When you want to maximize both, the key is to lengthen/stretch the muscle fibers while they’re under tension. The more tension the fibers produce when they’re lengthening, the greater the muscle damage, mTOR activation, and subsequent growth.

When the muscle fibers are producing more tension (more force), more actin-myosin bridges are created within each fiber. And the more bridges you have while you’re forcefully stretching those fibers, the more damage you’ll create.

The purpose of the concentric phase is to recruit more muscle fibers and make them produce more tension to increase the number of actin-myosin cross bridges. This sets up the eccentric to be done under the best possible conditions to trigger growth (lengthening the fibers under control while having maximum tension).

If you have very little tension at the end of the concentric range of motion, it’ll be much harder to get the most out of the eccentric phase. That’s the limitation of regular dumbbell flyes and even the bench press.

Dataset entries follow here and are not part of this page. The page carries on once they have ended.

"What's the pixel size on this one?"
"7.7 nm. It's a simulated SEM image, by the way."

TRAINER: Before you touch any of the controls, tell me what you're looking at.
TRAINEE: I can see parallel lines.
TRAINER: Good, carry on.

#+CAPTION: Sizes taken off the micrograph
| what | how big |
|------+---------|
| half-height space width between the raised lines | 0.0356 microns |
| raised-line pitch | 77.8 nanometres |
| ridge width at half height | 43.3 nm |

During a regular dumbbell flye, there’s a lot of tension on the pecs from the bottom position up to around the middle of the range of motion. When you approach the end of the lifting phase, there’s very little tension on the pecs.

The flye is a great exercise, in theory, because of the stretch you impose on the pectoral fibers. But because you lose a lot of tension at the end of the lifting phase, you make the subsequent lowering phase much less effective.

Not to mention that you can’t use a lot of weight with normal dumbbell flyes, which also decreases fiber recruitment and tension.

That’s where the dumbbell flye-press combo comes in. By doing the concentric portion of the lift as a press, you can use more weight (more tension) and because of the line of action (pretty directly against gravity) you can maintain a high level of tension right to the end much more easily than with a flye.

More weight and maintained tension mean that you’ll start the eccentric phase, which you’ll perform as a flye, much more effectively. You’ll be using more weight and producing a lot more tension while you’re stretching the fibers during the eccentric. This will cause more muscle damage, mTOR activation, and a greater growth stimulus.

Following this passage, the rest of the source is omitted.